This flight would clearly have been in violation of various
immigration laws and policies, recent judicial orders, and the Posse
Comitatus Act, as the military carried out a core law enforcement
function of deportation without any DHS official present. After the
fact, the administration tried to explain itself by saying it used
``counterterrorism'' authorities rather than law enforcement
authorities. I am not aware of any counterterrorism authorities that
would authorize such a flight.
Accordingly, last month, I sent a letter to the Department of Defense
Office of Inspector General, asking that office to conduct an inquiry
into the incident and any laws or Defense Department policies that may
have been violated. I expect the IG to exercise his independence in
carrying out this inquiry, and I am disturbed that the administration
continues to put servicemembers in legal and physical jeopardy through
these reckless orders.
Mr. President, I ask unanimous consent that this letter be printed in
the Record.
There being no objection, the material was ordered to be printed in
the Record, as follows:
U.S. Senate,
Committee on Armed Services,
Washington, DC, April 23, 2025.
Dear Mr. Stebbins: Recent public reporting raises issues
about the propriety and legality of a March 30th military
flight from Guantanamo Bay to El Salvador transporting 17
foreign nationals, including seven Venezuelan nationals to El
Salvador. In particular, the transport of the Venezuelan
nationals raises enforcement concerns under various
immigration laws and policy, including the Immigration and
Nationality Act (INA), 8 U.S.C. Sec. 1101 et seq., the
regulations implementing the INA, Federal law and policy
concerning the transport of migrants to third countries under
the Illegal Immigration Reform and Immigrant Responsibility
Act (IIRIRA), and compliance with recent judicial orders
concerning deportations under that Act. Most concerningly,
however, from the perspective of the Department of Defense
(DOD) and the proper use of DOD personnel, we understand that
there were no personnel from the Department of Homeland
Security on this flight, meaning that military personnel
maintained both custody and control of the migrants, contrary
to longstanding DOD policy and practice.
According to government information, the Administration
relied on ``counter-terrorism'' authorities rather than law
enforcement authorities to conduct this deportation. We are
unaware of which counter-terrorism authorities, if any, would
authorize these flights.
Accordingly, we ask that you conduct an inquiry into, and
provide us an assessment of, the following:
1. The facts and circumstances surrounding the above
referenced flight(s), including:
a. The approval authority for this flight, and any
subsequent approvals through the military chain of command
authorizing the flight(s), including, but not limited to,
members of the Office of the Secretary of Defense (OSD), and
the Commanders and staff of U.S. Northern Command, U.S.

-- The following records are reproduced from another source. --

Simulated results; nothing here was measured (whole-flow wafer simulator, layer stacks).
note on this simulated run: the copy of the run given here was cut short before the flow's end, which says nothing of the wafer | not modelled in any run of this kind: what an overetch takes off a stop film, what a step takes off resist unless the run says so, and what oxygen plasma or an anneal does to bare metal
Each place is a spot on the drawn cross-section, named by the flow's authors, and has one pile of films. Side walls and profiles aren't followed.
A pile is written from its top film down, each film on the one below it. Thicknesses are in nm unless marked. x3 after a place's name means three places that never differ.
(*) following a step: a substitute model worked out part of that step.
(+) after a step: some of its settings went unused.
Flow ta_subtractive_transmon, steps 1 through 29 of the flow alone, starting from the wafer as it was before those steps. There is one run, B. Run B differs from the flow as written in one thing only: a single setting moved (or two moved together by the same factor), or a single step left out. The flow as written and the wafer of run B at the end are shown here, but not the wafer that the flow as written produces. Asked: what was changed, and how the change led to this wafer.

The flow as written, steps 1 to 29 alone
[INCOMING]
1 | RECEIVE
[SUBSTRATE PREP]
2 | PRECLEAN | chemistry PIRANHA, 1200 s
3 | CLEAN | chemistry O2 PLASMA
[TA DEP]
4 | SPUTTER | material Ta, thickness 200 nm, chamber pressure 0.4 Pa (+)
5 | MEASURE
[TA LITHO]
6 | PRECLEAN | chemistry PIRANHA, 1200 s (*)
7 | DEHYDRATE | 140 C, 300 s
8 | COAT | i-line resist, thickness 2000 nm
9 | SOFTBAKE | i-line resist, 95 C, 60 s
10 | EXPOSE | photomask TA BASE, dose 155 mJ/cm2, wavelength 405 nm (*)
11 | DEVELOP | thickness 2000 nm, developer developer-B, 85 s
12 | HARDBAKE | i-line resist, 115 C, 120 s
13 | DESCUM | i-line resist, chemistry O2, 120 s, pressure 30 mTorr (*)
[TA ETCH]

Southern Command, U.S. Transportation Command, Joint Task
Force Southern Guard, Joint Task Force Guantanamo Bay.
b. A copy of the legal review conducted by any party
identified in section 1.a. opining on the legal authority to
execute the flight(s), including, but not limited to. the OSD
Office of General Counsel, and the Staff Judge Advocates of
U.S. Northern Command, U.S. Southern Command, U.S.
Transportation Command, Joint Task Force Southern Guard,
Joint Task Force Guantanamo Bay.
c. Identification of the legal authorities under which the
flight(s) were executed.
d. Identification of which parties identified in sections
1.a. and 1.b. had knowledge of the flight(s) prior to them
transpiring.
e. Identification of which DOD elements, aircraft, and
personnel participated in those flights.
2. Whether this flight complied with Federal law and
policy, including but not limited to, the Immigration and
Nationality Act (INA), 8 U.S.C. Sec. 1101 et seq., the
regulations implementing the INA, and Federal law and policy
concerning the transport of migrants to third countries under
the Illegal Immigration Reform and Immigrant Responsibility
Act (IIRIRA).
3. DOD's adherence to law and policies concerning DOD
support to civil authorities and conduct of law enforcement
activities, including, but not limited to:
a. Section 1385 of Title 18, U.S. Code (Posse Comitatus
Act)
b. Section 275 of Title 10, U.S. Code (Restriction on
direct participation by military personnel)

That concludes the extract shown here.